Norconex / crawlers

Norconex Crawlers (or spiders) are flexible web and filesystem crawlers for collecting, parsing, and manipulating data from the web or filesystem to various data repositories such as search engines.
https://opensource.norconex.com/crawlers
Apache License 2.0
183 stars 67 forks source link

DOMContentFilter creates REJECTED_IMPORT (com.norconex.importer.response.ImporterResponse@3af2bcdb) #483

Closed mauromi76 closed 6 years ago

mauromi76 commented 6 years ago

Hi I am trying to filter the HTML source removing all those DIVs that i don't need (for example disclaimers, modals ecc).

I read the doc at https://www.norconex.com/collectors/importer/latest/apidocs/com/norconex/importer/handler/filter/impl/DOMContentFilter.html where this seems to be so easy to implement using the DOMContentFilter but in real life I'm facing the problem that when I add this filter the crawler is skipping all the pages.

as I understood this filter goes in the section.

so here's an extract of my config:

<preParseHandlers>
    <filter class="com.norconex.importer.handler.filter.impl.DOMContentFilter"  selector="div#cookie-info" onMatch="exclude" />
    <filter class="com.norconex.importer.handler.filter.impl.DOMContentFilter"  selector="div#external-dialog" onMatch="exclude" />
</preParseHandlers>

can you see anything wrong here? why this makes all pages skip with REJECTED_IMPORT (com.norconex.importer.response.ImporterResponse@3af2bcdb) ?

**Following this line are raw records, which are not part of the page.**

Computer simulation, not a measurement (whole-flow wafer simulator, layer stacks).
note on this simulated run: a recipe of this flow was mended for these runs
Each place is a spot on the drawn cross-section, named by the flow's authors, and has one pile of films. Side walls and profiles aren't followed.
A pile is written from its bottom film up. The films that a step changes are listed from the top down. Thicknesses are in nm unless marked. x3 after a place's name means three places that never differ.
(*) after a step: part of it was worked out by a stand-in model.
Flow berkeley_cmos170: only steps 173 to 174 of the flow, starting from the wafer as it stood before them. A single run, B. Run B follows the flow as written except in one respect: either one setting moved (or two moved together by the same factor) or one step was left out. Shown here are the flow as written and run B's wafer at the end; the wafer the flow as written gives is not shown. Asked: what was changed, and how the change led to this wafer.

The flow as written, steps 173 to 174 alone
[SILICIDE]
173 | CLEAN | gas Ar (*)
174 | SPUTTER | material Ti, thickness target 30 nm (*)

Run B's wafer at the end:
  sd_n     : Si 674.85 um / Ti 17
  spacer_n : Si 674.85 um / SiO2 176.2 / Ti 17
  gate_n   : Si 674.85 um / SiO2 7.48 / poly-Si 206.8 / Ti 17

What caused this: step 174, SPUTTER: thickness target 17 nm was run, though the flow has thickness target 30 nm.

many thanks in advance for your support Mauro

essiembre commented 6 years ago

Filters are to exclude matching documents, not part of their content. For want you want to do, you would have better luck with transformers, such as ReplaceTransformer and StripBetweenTransformer.

There is currently no DOM-based transformers, but if you really want to deal with DOM, you can look at the DOMTagger in case it can be of any help. That class can extract specific DOM elements and store them as metadata. You could then strip the original content with a SubstringTransformer if you do not want to keep it.

FYI, there is a feature request for a DOMTansformer here: https://github.com/Norconex/importer/issues/62

mauromi76 commented 6 years ago

Hi Pascal thank you very much for the quick response. I will check the docs of ReplaceTransformer and StripBetweenTransformer to see how I can achieve to my goal.

just one question before close this topic: where can I find some info on what is the difference between <preParseHandlers> and <postParseHandlers> ?

I'd like to have a very clear view at which step of the parsing process they are actioned .

thanks Mauro

essiembre commented 6 years ago

Pre-parse handlers are invoked before original files are parsed to get the plain text out of them. You have to be careful which handler you use there since you may be trying to do text-operations on binary files (e.g. PDFs). The <restrictTo> tag available with each handler can help. For example, if you need to operate on the raw XML or HTML markup, you would go with pre-parse handlers.

The post-parse handlers are invoked after the original document was parsed and its content should be guaranteed to be plain text at that point (without any formatting). For example, if you want to reject documents that have the word "potato" in them, regardless of their content-type, you would define that under post-parse handlers.

So to over-simplify, you can think of it as:

  1. Http GET to download a raw document.
  2. Pre-parse handlers on raw document.
  3. Parse document to extract text + metadata/fields.
  4. Post-parse handlers on extracted text + metadata/fields.
  5. Commit the document (extracted text + metadata/fields), unless rejected for whatever reason.

For a more detailed view of the HTTP Collector execution flow, have a look here.

Clearer?

mauromi76 commented 6 years ago

just perfect! really thank you so much. I will mark this as closed.

Mauro